What’s Coming: The End of ECO4, The Start of The Warm Homes Plan


The UK government has now published its Warm Homes Plan, setting out how it intends to cut energy bills and upgrade homes through the rest of the decade. The plan was published on 21 January 2026 and brings together a mix of low-income grants, social housing funding, private rented sector reforms and wider support for clean heat, insulation, solar and batteries.  


Where we are: ECO4

ECO4 remains the current supplier obligation scheme in Great Britain, but it is now due to end on 31 December 2026, not 31 March 2026. The government confirmed a nine-month extension in January 2026 to give suppliers time to complete existing targets and remediate non-compliant installations. The extension does not increase the scheme’s overall ambition; it is intended to allow an orderly close. 

ECO4 continues to focus on improving the least efficient homes and supporting low-income and vulnerable households, with properties generally needing to be in EPC bands D to G to qualify. It remains a whole-house retrofit style scheme covering measures such as insulation, heating upgrades and, where eligible, renewable technologies. 

The scheme’s minimum requirements also remain in place during the extension. In particular, the government confirmed that the solid wall and E,F,G minimum requirements will stay at their current levels and must be met by the new ECO4 end date. 


What’s Changing: Warm Homes Plan

The Warm Homes Plan is now the government’s overarching framework for home upgrades, but it is not a simple rename of ECO4. Instead, the latest policy position is that ECO4 ends in December 2026 and will not be replaced by another supplier obligation. The government says extra support will instead come through grant funding, including low-income schemes in England such as Warm Homes: Local Grant and Warm Homes: Social Housing Fund.

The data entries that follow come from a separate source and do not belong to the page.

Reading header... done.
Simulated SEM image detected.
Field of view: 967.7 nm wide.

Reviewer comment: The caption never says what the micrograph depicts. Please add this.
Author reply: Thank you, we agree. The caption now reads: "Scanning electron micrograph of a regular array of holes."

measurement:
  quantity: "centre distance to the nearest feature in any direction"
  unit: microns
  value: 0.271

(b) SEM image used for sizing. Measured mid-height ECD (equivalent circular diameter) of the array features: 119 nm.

For low-income households, the government says the Warm Homes Plan now includes over £5 billion of low-income support, helped by an additional £1.5 billion announced at Budget 2025. Across the whole plan, the government says it has committed £15 billion of capital investment and aims to upgrade up to 5 million homes by 2030.


Warm Homes: Local Grant

One of the main replacement routes for low-income private households is Warm Homes: Local Grant. This is an England-only grant scheme delivered by local authorities for low-income households in privately owned homes – meaning owner-occupiers and private renters – where the property is usually EPC D to G. It is funded at £500 million from April 2025 to March 2028. 

Eligible upgrades under Warm Homes: Local Grant can include insulation, low-carbon heating, solar PV, batteries, smart controls, windows, doors and draught-proofing. The scheme is open to homes on and off the gas grid.  


Batteries, solar and other technologies

It is fair to say that batteries are becoming more central in the Warm Homes Plan. The Warm Homes Plan now explicitly highlights solar panels, batteries, clean heat and insulation as part of the future offer. Warm Homes: Local Grant guidance also confirms that PV batteries can be installed where they deliver bill savings.  


What Households Should Know

For households in Great Britain, ECO4 is still live until 31 December 2026, so eligible households may still be able to access support through the current obligation in the meantime. 

For households in England, the Warm Homes Plan increasingly points toward grant routes rather than a new ECO-style obligation. Low-income households in privately owned homes should check whether their local authority is participating in Warm Homes: Local Grant, since delivery depends on councils and local schemes. By February 2026, funding had been allocated to 74 projects involving 271 local authorities, covering over 97% of eligible local authorities in England. 

Households should also keep an eye on technologies that may now be easier to access through these schemes, including heat pumps, solar PV, batteries and smart controls, especially where the property is in EPC D to G and the household meets the relevant income criteria. 


Conclusion

The latest position is that the government’s Warm Homes Plan is not a rebrand of ECO4. Instead, ECO4 has been extended to 31 December 2026 and will then close without a successor supplier obligation. The policy direction after that is toward grant-funded support, particularly through Warm Homes: Local Grant and Warm Homes: Social Housing Fund, alongside wider reforms and universal support for clean heat and home upgrades. 

So the core message for households is still similar – support remains focused on warmer, cheaper-to-run homes, especially for low-income households and inefficient properties – but the delivery model has changed. The newest government position is less about a new ECO-style obligation and more about a broader Warm Homes Plan built around grants, local delivery, social housing investment, and technologies such as insulation, heat pumps, solar and batteries.